The Rich Mates Act amendment bill was introduced to Parliament on Thursday. Billionaires are desirous of an exemption from tax transparency laws, and the government is happy to oblige them because, if they are forced to disclose how much tax they pay, they apparently may be kidnapped.
Yes … kidnapped. Forget the super-yacht, the fleet of European autos, forget the mansions and the BRW Rich List, the government reckons there is a “personal security” risk if tax information about private companies with turnover in excess of $100 million is made public.
Kidnapped? Have Joe Hockey and Assistant Treasurer Josh Frydenberg been reading too much Robert Louis Stevenson?
No, the real reason, however, for the Tax and Superannuation Laws Amendment (Better Targeting the Income Tax Transparency Laws) Bill 2015 is quite shamelessly paraded in the preamble: “These amendments will reduce the compliance costs … the amendments will reduce the need for such private companies to correct probable misinterpretation of the information and to manage reputational risk.”
Probable misinterpretation of a number; that’s a good one. The government’s track record on corporate tax avoidance has failed to match its boisterous rhetoric.
First there was the multinational mates’ deal of last year that sneakily unwound “thin cap” reforms. Now it’s the Rich Mates Amendment.
Joe Hockey is to sally forth with his corporate tax policy in due course. Fingers crossed that it has substance, though events of this week don’t augur well.
The Senate Committee on Corporate Tax Avoidance released its draft report earlier in the week and it was predictably rubbished by the government and its flatterers in the Murdoch press.
Yours truly was singled out yet again for some personal attacks for our tax coverage, something for which, again, we thank The Australian. There is no sweeter vindication.
A good deal of the backlash over the report “You Cannot Tax What You Cannot See” is aimed at the “naming and shaming” recommendations.
These are simply tax transparency measures. Make no mistake, transparency is a potent weapon against corporate tax tricksters. This is an industry that thrives on darkness and deceit.
Without naming and shaming there would be no Senate committee, there would be no report, there would be no national debate on tax fairness. And, although the business lobby clings to its usual “no transparency, do nothing and wait for the OECD” line, individual business leaders are increasingly showing initiative.
One, David Tudehope, the chief executive of Macquarie Telecom, has led the charge on proposing that government departments reconsider buying technology and services from tax avoiders.

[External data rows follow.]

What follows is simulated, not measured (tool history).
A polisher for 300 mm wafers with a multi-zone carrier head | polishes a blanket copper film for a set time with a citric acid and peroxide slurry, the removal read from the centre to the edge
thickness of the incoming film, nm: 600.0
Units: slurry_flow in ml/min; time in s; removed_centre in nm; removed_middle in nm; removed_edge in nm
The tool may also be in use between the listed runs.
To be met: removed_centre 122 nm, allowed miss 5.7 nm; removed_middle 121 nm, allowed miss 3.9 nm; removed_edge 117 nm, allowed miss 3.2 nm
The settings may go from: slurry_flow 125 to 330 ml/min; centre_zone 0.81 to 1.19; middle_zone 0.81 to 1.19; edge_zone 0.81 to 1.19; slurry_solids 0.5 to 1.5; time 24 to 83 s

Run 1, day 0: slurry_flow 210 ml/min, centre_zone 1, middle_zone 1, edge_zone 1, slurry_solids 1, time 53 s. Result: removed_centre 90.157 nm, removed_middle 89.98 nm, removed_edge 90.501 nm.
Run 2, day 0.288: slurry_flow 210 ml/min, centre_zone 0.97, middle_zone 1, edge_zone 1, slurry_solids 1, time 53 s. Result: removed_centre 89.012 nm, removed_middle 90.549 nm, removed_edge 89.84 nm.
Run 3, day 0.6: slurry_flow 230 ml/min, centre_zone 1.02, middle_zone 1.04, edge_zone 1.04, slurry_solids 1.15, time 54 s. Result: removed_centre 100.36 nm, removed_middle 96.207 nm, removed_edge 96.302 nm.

Tudehope told Fairfax Media that companies as well as governments should revise their procurement policies. “Why should taxpayers be buying services from people that don’t pay tax in the first place?
“Corporations have a responsibility to more than just their shareholders. They have a responsibility to contribute to the country in which they operate”.
Behind the scenes many feel the same. The problem – and it is a vast, multibillion-dollar-a-year problem – has been identified. The playing field for business is not level. If multinationals paid their fair share, the tax rate could be lower for everyone.
Among the recommendations in the Senate report are: consider unilateral action such as Britain’s Google Tax initiative; don’t wait for a multilateral deal to emerge from the international talkfests; keep existing transparency laws (which would include jettisoning the Rich Mates Amendment); public reporting of multinationals’ financial statements; ATO to table an annual report on aggressive tax avoidance; ATO to report on its activities including settlements; and a crackdown on Australian Securities & Investment Commission (ASIC) exemptions from financial reporting.
The last is one of our bugbears. The corporate regulator hands out exemptions to companies (effectively changes the law) willy-nilly and doesn’t disclose it; mates’-deal nirvana.
These are all very solid recommendations from the Senate committee, which frankly has worked very hard and done a terrific job.
Its transparency measures are not “weak” as some have charged. They are regarded with absolute dread by the corporate tax lobby because the whole racket relies on being devious.
Boring but big
In the section of the report written by the Greens, “special purpose” financial reports are canvassed; it sounds boring but this is a biggie.
There has been a trend in recent years away from “general purpose” reports towards the skimpy “special purpose” type. The former are full accounts that include related-party transactions (where most of the tax skulduggery occurs). The latter, “special purpose” accounts rely on directors and auditors assuming that only the company’s shareholders – and nobody else – is interested or is a stakeholder.
So it is that News Corporation – whose media affect the course of government in this country – global monopoly Google, and a swath of other corporation giants whose actions affect millions of people, deem that their accounts are not of interest to anyone but themselves.
It is already within the present legal framework for the regulator to insist that all companies over a certain size – say $1 billion in revenues – file full “general purpose” accounts. They could do this tomorrow and the upshot would be billions in extra tax.
Do they have the guts? We have sought a few minutes on the phone with ASIC chairman Greg Medcraft and Tax Commissioner Chris Jordan to discuss this, merely chat about it, even on background. Alas, Greg and Chris have declined.